Hi, I'm Vini! Nice to meet you! I'm from Brazil and I am soon graduating from Minerva Schools at KGI, an American university whose undergraduate program includes living in seven different countries across the world! For my senior thesis, I turned a critical eye to the reproducibility of the nascent literature on hate speech classification and provided an application of transfer learning for this classification task. You can find my official-looking abstract below!
In recent years, the spread of hate speech has attracted the attention of academia, governments, and industry alike in response to its dire consequences, online and otherwise. For example, the United Nations Human Rights Council (2018) implicated social media platforms in contributing to the genocide in Myanmar by allowing the systematic dissemination of hatred against Rohingya Muslims. The sheer scale of the generation of online content motivates the necessity of automatic moderation mechanisms, such as the classification and removal of hate speech. The first achievement of this research project is to provide a critical evaluation of the state of the art of the hate speech classification literature by replicating and analysis of three prominent papers. The second contribution is to provide the blueprint of a generalizable training strategy for a hate speech classifier that incorporates transfer learning strategies in Natural Language Processing (NLP).
A Critical Evaluation of Hate Speech Classifiers
This contains replication and auxiliary resources to my Senior thesis, which is available here. My goal was to replicate three prominent papers in the field of hate speech classification and provide an application of transfer learning via ULMFiT to this task.
Table of Contents
- Data Preprocessing
- Training and Testing Classifier
- Data Augmentation
- Augmented ULMFit
- CV Augmented ULMFit
99. Early Implementation with Class Breakdown
1. Data Preprocessing.
Focuses on showing text data preprocessing step by step. It makes use of helper functions in
utils.py available in this repo. The data preprocessing in later notebooks is largely hidden under the hood due to fast.ai's API.
2. Training and Testing Classifier.
Aims to replicate Hemker (2018) and makes heavy use of helper functions in
classifier_utils.py. The notebooks demonstrates how the parameters reported by Hemker (2018) do not yield a funtional classifier.

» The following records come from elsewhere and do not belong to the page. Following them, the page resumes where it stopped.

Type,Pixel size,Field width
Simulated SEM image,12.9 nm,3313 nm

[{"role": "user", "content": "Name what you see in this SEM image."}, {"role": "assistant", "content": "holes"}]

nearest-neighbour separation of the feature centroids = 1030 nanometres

I have a very short slide deck with takeaways here. Generally, it's just scary how fragile research is when you take a very close look and try to replicate it. I changed my project slightly midway because my original goal of building extensions to the classifiers I investigate became a bit futile. On the other hand, I truly enjoyed learning more about natural language processing and deep learning through this project, especially given my deep interest in the topic of hate speech.